Jeremiah 1:5 says "Before I formed you in the womb I knew you, before you were born I set you apart; I appointed you as a prophet to the nations." In my breakdown, He made every person unique, special, and exactly what He needs them to be. This precious child my heart laments for, was made set apart for a reason. Easton (Cupcake, your middle name and GramE's first name, but with an i- Eastin) has appointed a prophet to nations. His Facebook page (don't laugh at me if by the time you can read this Facebook isn't around anymore) has thousands of followers for many nations praying for him, wishing him well, begging the Lord that made him to heal him. There are even people that are not Christian pulling for him. It's so beautiful to see people step outside of themselves to love another (myself included- I am not pious).

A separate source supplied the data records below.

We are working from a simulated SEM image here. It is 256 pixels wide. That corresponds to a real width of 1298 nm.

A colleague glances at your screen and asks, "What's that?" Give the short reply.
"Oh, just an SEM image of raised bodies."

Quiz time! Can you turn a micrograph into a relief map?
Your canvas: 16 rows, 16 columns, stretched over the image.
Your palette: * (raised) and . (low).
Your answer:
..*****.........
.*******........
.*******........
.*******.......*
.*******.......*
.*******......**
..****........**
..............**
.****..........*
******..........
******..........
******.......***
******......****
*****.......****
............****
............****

Let me offer you some examples. Noah was asked by God to build an ark in a time that no one had seen it rain. He wasn't only asked to build it, but fill it with animals. I bet people thought he was nuts! Then, he sealed it and dreadfully had to watch everything and everyone that didn't come aboard disappear. But he was faithful and God spared him and his family. We look at his story today as an example of truly blind faith. Ruth lost her husband in a time where she would have to return to her home country and hopefully find a place to be nothing more than a servant like. But, she followed her mother in law, Naomi, into a foreign country, worked long back breaking hours in a field collecting discarded grains. God blessed her with Boaz, who took care of her and Naomi. More importantly, her faithfulness was rewarded by being in the lineage of Jesus. Talk about amazing! Paul was enslaved. They kept having to change his guards because he would lead them to Christ! Awesome! Jesus was tortured, beaten and hung on the cross and He still begged His Father to "forgive them for they know not what they do".
"For though a righteous man falls seven times, he rises again" Proverbs 24:16. Grace is not what keeps us from suffering like others. It is was keeps us going when we are suffering. "But grow in the grace and knowledge of our Lord and Savior Jesus Christ. To him be glory both now and forever" (2 Peter 3:18). We are broken and reformed through trials. We are to use these times to give Him praise and be an example of him. There are people all of the world watching precious Easton's parents and the love and strength they are showing. Yes, they are hurting. No, I cannot begin to imagine the amount and I have no desire to because just a moment of the thought tears me up inside.
Thankfully, Jesus exclaimed "It is finished!" and not "I am finished". Then, three days later He defeated death and arose. How comforting to know that I will get to see my Grandma, Papa Ray, Chalis, Lisa, Courtney, Michael P. and more. Angie will get to cuddle beautiful baby Payton. Melissa will get to squeeze precious Eli. Crystal will hear the coos of Caydn. GramE will get to hug her mommy and grandmother. Pops will get to hug his mom! Dad will get to hug his Papa Gish. I could go on and on.
All this to express the inaccuracy of "but for the grace of God". "Indeed, the very hairs of your head are all numbered. Don't be afraid; you are worth more than many sparrows" (Luke 12:7). "Have I not commanded you? Be strong and courageous. Do not be afraid; do
not be discouraged, for the LORD your God will be with you wherever you
go." (Joshua 1:9).
Ecclesiastes 3:1-8:
There is a time for everything, and a season for every activity under heaven,
a time to be born and a time to die,
a time to plant and a time to uproot,
a time to kill and a time to heal,
a time to tear down and a time to build,
a time to weep and a time to laugh,
a time to mourn and a time to dance,
a time to scatter stones and a time to gather them,
a time to embrace and a time to refrain,
a time to search and a time to give up,
a time to keep and a time to throw away,
a time to tear and a time to mend,
a time to be silent and a time to speak,
a time to love and a time to hate,
a time for war and a time for peace.
I love you my beautiful children. I am thankful for the trials we have because they will strengthen us as Christians, children, me as your mommy, and dad as daddy, Cupcake, Sunshine and myself as wives, Little Man and daddy as husbands, as friends, as parents yourselves, as employees, students, and as individuals. Please don't be insensitive to others or ignorant to the belief and faith of God's will, God's timing, and God's plan, even if we beg Him to our very core to change it, just like I do for precious baby Easton.
It's by His grace we are saved, not spared.